Keesha Burke-Henderson’s work never ends. In fact, it’s only just begun. As chief diversity officer for Randolph College in Lynchburg, Va., and director of the college’s Office of Identity, Culture, and Inclusion, Burke-Henderson’s mission is to facilitate a culture of community among the student body, employees, and everyone involved in the school and confront the impact of equity disparities within an educational setting.
A first-generation student, Burke-Henderson graduated with a B.F.A. and M.A. from the College of Arts and Sciences at New York Tech. She believes if the past year, and uprising of racial injustice, has revealed anything, it’s that there is still more work to be done. Randolph, which was traditionally an all-women’s college until it shifted to “co-educational” in 2007, has a more diverse student body than ever before and is shaping a culture to match the students it serves.
“Within our institution last year, we had 40 percent of our students who were of color. Our incoming class now will be 50 percent students of color, and we need full-time faculty of color here. That’s one of the major things that I would like to get accomplished during my tenure here, to get more faculty of color or help to create a network to bring in candidates and diversify,” says Burke-Henderson.
In the meantime, Burke-Henderson is designing means for students to have more access to scholars and intellectual ideas exploring African, Indigenous/Native American, Latino, and other diasporas. Recently, an African American Studies minor was approved for the upcoming school year, which she is also scheduled to teach.
Starting her college career at the University of Maryland on a track scholarship, Burke-Henderson moved to New York Tech after spraining her ankle freshman year and shifting her focus to communications. Upon graduation, she moved to Atlanta briefly, working at a marketing and advertising firm, nonprofits, and teaching— eventually settling at Morehouse for 10 years—all while starting a family and working on her Ph.D. at the University of Georgia. She transitioned to Kennesaw State for its international conflict management program, spent some time in Iowa at Mount Mercy University, and later into her role at Randolph in February 2021.

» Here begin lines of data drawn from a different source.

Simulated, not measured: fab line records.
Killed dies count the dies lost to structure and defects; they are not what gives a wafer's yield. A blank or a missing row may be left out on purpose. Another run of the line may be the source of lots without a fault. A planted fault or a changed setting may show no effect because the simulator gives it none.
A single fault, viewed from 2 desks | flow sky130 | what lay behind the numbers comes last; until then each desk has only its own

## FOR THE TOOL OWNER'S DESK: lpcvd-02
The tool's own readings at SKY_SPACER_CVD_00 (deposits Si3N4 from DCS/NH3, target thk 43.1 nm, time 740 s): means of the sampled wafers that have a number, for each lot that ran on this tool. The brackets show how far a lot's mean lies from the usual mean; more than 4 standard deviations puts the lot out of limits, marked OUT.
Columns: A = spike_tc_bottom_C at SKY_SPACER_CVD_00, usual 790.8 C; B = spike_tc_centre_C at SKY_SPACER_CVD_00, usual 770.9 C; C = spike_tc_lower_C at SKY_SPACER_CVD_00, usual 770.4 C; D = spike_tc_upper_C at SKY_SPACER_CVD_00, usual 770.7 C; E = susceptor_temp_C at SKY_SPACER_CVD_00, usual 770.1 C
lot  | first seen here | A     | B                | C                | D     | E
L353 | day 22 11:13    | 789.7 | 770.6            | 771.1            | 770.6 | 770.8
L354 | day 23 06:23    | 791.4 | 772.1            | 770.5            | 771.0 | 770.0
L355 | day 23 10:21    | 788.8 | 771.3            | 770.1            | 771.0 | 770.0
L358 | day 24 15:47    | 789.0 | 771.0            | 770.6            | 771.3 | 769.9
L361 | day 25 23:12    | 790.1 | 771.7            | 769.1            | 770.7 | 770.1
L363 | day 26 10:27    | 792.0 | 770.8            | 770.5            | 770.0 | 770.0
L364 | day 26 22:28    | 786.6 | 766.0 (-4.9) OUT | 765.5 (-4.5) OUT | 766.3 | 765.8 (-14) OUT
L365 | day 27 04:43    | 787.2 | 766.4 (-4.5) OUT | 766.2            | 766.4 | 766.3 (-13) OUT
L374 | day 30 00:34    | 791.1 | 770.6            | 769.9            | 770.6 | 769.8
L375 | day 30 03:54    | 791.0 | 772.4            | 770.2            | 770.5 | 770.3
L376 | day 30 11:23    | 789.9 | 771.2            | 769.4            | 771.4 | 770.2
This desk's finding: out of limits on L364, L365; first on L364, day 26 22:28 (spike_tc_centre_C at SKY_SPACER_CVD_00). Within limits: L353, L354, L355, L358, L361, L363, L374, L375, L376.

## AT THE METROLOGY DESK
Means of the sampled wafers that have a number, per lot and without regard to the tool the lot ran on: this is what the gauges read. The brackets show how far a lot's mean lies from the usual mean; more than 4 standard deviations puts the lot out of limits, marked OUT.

Still working on her comprehensive diversity plan at Randolph, Burke-Henderson hopes she can make a difference with her JEDI plan, which stands for justice, equity, diversity, and inclusion. “This comprehensive plan will tell us where we are, how we’re going to move forward, and ensure that everyone is held accountable for where we’re going. And recognizing that there is racism, which is important,” says Burke-Henderson.